What does linear RGB mean ?

anon41087856 · February 23, 2020, 12:35pm

I’m going to copy-paste here the answer I gave by email, because I think it will be useful to more than one guy.

Your camera sensor converts photons into electrons with a piece of semi-conductor underneath the color filter array (roughly 1 photon becomes 1 electron, except for some that get lost here and there – for the sake of this explanation, you can assume 1 photon => 1 electron exactly). It’s really like a photovoltaic solar cell you would use to produce electricity, except the amount of electricity is quite small.
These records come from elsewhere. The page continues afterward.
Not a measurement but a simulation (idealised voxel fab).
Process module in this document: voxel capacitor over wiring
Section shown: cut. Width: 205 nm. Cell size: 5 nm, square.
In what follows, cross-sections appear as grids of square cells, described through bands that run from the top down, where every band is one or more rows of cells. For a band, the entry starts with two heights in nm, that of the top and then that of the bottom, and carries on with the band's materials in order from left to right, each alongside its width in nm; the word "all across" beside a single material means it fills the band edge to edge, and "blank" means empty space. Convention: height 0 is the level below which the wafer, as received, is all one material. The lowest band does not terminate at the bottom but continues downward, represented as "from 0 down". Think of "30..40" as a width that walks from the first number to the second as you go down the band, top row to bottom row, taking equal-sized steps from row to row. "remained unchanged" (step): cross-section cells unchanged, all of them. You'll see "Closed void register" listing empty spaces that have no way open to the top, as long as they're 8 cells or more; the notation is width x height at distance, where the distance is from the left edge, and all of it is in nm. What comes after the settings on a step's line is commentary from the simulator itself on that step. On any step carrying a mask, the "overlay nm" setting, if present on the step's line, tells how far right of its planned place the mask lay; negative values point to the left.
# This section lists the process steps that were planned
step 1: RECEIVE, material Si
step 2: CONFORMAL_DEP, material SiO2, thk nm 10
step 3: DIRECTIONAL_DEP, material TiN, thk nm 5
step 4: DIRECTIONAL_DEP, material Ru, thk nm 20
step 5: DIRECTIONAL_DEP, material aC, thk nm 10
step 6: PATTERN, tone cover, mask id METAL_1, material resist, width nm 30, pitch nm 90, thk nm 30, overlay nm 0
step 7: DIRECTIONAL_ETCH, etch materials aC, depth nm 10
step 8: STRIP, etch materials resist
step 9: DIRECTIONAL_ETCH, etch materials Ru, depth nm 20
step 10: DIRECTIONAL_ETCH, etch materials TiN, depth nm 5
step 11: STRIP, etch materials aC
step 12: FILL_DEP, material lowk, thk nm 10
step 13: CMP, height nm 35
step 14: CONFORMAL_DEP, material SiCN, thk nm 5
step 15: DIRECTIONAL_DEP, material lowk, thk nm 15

Once we have a current, all we have to do is then to measure the electric current (= the sum of all the electrons passing through the wire) at each photosite. It’s really just measuring how many (micro)amperes we have there, as you would do with a good old multimeter (but much more sensitive).

Using a piece of electronics called an analog-digital converter (ADC), that current measurement is converted to an integer code value inside some range. If you use an 8 bits ADC, your range is [0 ; 2^8 -1] so you encode between 0 and 255. Most cameras use 12 or 14 bits, so they encode between [0 ; 4095] or [0 ; 16383].

These code values don’t mean much in themselves. They only mean that we split the measurement range of the sensor (between noise threshold and saturation threshold) into that many samples so, as the sampling gets finer, your lightness gradients are more continuous and less prone to staircasing effects (called posterization or quantization artifacts). Just imagine you want to represent a diagonal line with a staircase : the more steps you add, the finer the jumps get, and the smoother your line approximation gets.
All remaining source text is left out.